TWO OPINIONS ON THE IRREVERSIBILITY OF THE EURO: COMMENTS BY AN ECONOMICS PROFESSOR AND THE RESPONSE FROM A LAW PROFESSOR

by Franco Bruni and Giovanni Tuzet, Respectively Dept. of Economics and Dept. of Law, Bocconi
Translated by Alex Foti


The right way could be to insert an opt-in clause: you are not obliged to join the euro, but if you do, it’s costly to get out, similar to when a country goes insolvent

By Franco Bruni
In Sarfatti25’s last issue, Giovanni Tuzet posits the philosophical and juridical problem of the euro’s supposed irreversibility. From an economic point of view, the BCE has taken on itself the responsibility to prevent speculation from destroying the euro, by pushing interest spreads on sovereign debt to unsustainable levels, which do not reflect differences in the quality of various national debts.

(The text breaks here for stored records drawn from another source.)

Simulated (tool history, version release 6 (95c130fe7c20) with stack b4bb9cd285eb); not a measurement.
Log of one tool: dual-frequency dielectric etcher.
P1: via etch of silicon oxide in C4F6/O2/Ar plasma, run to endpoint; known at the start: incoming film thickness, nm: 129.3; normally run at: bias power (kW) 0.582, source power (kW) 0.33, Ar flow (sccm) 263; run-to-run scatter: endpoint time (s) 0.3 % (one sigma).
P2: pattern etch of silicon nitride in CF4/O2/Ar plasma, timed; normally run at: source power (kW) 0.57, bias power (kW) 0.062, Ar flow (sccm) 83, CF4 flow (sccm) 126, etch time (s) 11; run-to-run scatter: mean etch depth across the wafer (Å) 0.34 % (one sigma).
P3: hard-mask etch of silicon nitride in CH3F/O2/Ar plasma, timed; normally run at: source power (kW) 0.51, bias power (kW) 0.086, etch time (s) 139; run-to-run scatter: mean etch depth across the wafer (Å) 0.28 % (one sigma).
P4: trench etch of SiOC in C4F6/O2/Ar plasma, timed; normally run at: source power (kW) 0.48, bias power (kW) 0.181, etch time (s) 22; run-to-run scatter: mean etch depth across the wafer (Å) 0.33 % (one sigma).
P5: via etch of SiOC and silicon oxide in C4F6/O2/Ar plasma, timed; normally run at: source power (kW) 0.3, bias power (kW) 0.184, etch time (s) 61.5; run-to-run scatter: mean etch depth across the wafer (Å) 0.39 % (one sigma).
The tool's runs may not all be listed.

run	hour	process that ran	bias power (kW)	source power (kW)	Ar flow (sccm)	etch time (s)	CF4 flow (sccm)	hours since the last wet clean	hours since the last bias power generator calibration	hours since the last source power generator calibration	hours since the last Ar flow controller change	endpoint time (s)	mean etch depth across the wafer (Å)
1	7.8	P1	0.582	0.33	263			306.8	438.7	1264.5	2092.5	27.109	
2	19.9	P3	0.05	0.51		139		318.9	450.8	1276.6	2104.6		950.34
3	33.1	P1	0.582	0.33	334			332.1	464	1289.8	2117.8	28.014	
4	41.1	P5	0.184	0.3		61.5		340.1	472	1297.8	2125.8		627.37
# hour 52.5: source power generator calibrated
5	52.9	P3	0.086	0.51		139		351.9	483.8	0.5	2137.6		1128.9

However, irreversibility should be rooted in the conviction by European governments that playing with exchange rates is either self-damaging or impossible. The reaction of cross-border trade to currency fluctuations in such an integrated economic area is uncertain, slow and sometimes perverse. Today exchange rates are mainly moved by capital movements, set in motion by myopic speculative strategies that damage trade, investment, and cross-industry and cross-country allocation. With floating currencies Europe would be more economically unstable, with lower growth and employment. Who’s been able, for instance, to demonstrate that the UK has profited from its monetary autonomy and achieved better economic performance through currency devaluation? The British have their reasons to do better than the eurozone, but the pound is caught between racing on one hand after the dollar, and on the other after the euro.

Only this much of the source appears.